SAN FRANCISCO, California -- As I strolled the beautifully landscaped green of the San Francisco City Hall plaza awaiting the thousands en route with the Labor Day Immigrants Rights March, a cheery young woman bounded out from behind booth of the Freedom Socialist Party -- the "Voice of Revolutionary Feminism" -- to pass along a flyer headlined, "Love Knows No Borders: Unite to Defend Queer and Immigrant Rights." Further down, a little cartoon man held a sign advocating, "Free love, not free trade."
"We're not separatists," she assured me. "You could join."
Even as I demurred a volunteer from A.N.S.W.E.R. (Act Now to Stop War & End Racism) thrust a handbill at me for an upcoming screening of the documentary Fidel, which promises "rare footage" of El Comandante "swimming with his bodyguards" -- Love Knows No Borders, indeed.
Like a movie star whose Hollywood cachet you can track by the ebb and flow of his entourage, the number of political hangers-on at the San Francisco march clearly demonstrated the ascendancy of the immigration rights movement. As with any other hangers-on, the people trying to cop a ride on the immigrant rights movement's coattails have their own agendas -- agendas that are not necessarily a boon to the cause.
Walking the green that morning you could pick up Workers Vanguard, Socialist Worker, Socialist Appeal, all from all the various groups vying to be the Official Vanguard of the Revolution. Gray Panthers and Dykes Across Borders were on hand. The Spartacus Youth League passed out excerpts from Leon Trotsky's "To the Spanish Youth": Trotsky may have written, "The study of Marxism outside the revolutionary struggle can create bookworms but not revolutionaries," but those content to be bookworms could pick up Castro's War, Racism, and Economic Justice: The Global Ravages of Capitalism or Cuba at the Crossroads.
Meanwhile, the Haymarket Books tent was selling "We are all Palestinians" T-shirts -- silhouette of a young man throwing a rock -- which was strangely appropriate since the literature castigating the Zionist Entity outnumbered amnesty/immigration rights pamphlets by at least ten to one. A man peddling Mexican flags had few takers. There was one booth dedicated to registering recent immigrants. The first question on the lips of nearly every other booth table jockey was some variation of, "So do you have any interest in the wider movement?"
The starkest example I saw of how disconnected the activists attempting to co-opt immigration for their own ends were from those they were ostensibly there to help was a middle-aged white woman standing in the midst of arriving Hispanic marchers waving mostly American flags -- although some Mexican and El Salvadoran flags fluttered in the breeze as well -- with a sign hoisted above her head reading, "Sensenbrenner, You Are an Extremist Jew!" Some solidarity! I wonder which image will make it into the reactionary blogosphere: The older female emigre from China sweetly attempting to reassure her fellow citizens through a translator, "All new immigrants are brave, hardworking and friendly" or the woman waving around the anti-Semitic poster while the Chinese woman spoke?
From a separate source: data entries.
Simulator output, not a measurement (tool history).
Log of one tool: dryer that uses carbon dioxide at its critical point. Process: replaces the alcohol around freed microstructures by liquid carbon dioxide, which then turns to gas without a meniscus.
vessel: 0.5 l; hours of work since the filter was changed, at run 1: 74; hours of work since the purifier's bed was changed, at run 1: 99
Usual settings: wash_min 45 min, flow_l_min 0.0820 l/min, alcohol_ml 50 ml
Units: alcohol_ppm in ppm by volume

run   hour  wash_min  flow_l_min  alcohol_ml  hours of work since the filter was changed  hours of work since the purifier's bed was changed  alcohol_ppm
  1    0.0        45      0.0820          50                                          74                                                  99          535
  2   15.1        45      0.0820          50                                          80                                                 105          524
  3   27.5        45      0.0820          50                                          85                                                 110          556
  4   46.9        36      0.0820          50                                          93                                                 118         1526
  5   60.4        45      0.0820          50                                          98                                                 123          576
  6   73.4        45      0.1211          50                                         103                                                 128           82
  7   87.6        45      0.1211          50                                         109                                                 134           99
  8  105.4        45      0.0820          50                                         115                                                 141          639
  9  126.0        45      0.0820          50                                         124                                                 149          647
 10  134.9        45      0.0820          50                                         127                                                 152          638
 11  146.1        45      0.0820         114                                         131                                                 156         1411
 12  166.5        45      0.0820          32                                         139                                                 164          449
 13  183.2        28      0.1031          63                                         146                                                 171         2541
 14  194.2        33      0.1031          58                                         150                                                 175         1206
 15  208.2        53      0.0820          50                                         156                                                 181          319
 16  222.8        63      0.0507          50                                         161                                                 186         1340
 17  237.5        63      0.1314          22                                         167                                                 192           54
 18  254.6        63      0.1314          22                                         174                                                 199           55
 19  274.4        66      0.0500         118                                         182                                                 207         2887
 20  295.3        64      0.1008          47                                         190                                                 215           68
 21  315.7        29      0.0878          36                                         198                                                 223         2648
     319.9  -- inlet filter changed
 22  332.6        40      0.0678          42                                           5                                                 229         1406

OF COURSE, MOST WERE NOT as crass as all that, but there was unfortunately plenty more on display that day to feed the Lou Dobbs strain of dime-store demagoguery. The line-up of official speakers, voices booming from loudspeakers and echoing off buildings, showed a keen uninterest in using the platform of a large-scale media event to reach out to a native population concerned about widespread demographic changes. Instead of talk of reconciliation or unity or compromise or even fairness, speaker after speaker hammered away at the most divisive points in the debate.
"We are here and we will never leave and we demand legalization," one man said into the microphone, followed by a Bayview woman who shouted, "You're standing on your own land and you can't be illegal in your own country. This is your land you don't have to apologize for being here."
In front of me a young couple gave their portraits of conquistadors -- "We Didn't Cross the Border, The Border Crossed Us" -- a particularly vigorous shake.
"We need to let the language barriers go," she continued. "We all speak the same language -- equality, justice for all people."
Yet every third line she had to stop for a translator.
BY THE TIME A REPRESENTATIVE from Filipinos for Affirmative Action came up and a Mexican political activist got fired up about the Zapatistas, it seemed everything had gone hopelessly off track.
"There is complicity among technocrats, the International Monetary Fund, the global banks and the United States," one speaker railed, suddenly giving a rally for the compassionate treatment of immigrants toiling in the United States had all the broad-based consensus of the WTO riots. Gerald Lenoir from the Black Alliance for Just Immigration followed this up, exclaiming, "We are fighting against the same racist system. We are fighting against the same corporate power. We are fighting the same right-wing conspiracy in the United States." And still more muddle from yet another speaker: "We are all members of families of the world against globalization fighting for a better life for grassroots communities."
Globalization? Corporate power? The IMF? When did a freshman sociology class take over the march? If this is a civil rights movement, as organizers contend, they should be attempting to broaden its appeal, not throwing an anchor of already marginalized political stances around its collective neck.
There is no excuse for this lack of political diversity. Certainly a significant amount of the anti-immigration rhetoric on the right is reprehensible and without excuse. But if organizers of this rally were looking to show a broad spectrum of support for just, compassionate immigration reform and therefore be more persuasive to body politic writ large -- let's grow up and accept "No Borders, No State" and "Unconditional Legalization Now" are nonstarters on any realistic level -- they would attempt to engage those outside their conspiracy theorist coterie. There are conservative and libertarian voices out there certainly willing to accommodate them, perhaps even a voice from within the administration.
"We know we are scapegoated for all of the problems in society," Day Worker Center Director Maria Marroquin told the crowd. "But if people understood our struggle they would be with us, because this is a human struggle."
Allowing a march to devolve into a circus where immigrant rights become inextricably entangled with pet issues of the far left, however, only serves to further convince those with conflicted feelings about immigration that this categorically is not their struggle.
Despite all the rhetoric, all this noise in the streets has not significantly increased new voter registration. The crowds at the Labor Day rallies were much smaller than those at the May Day marches only last spring. It's time for the immigration rights movement to decide whether it wants to cast a wider net. As it stands now it has more to fear from those desperate to associate attach themselves as "friends" of the movement than it does from Pat Buchanan.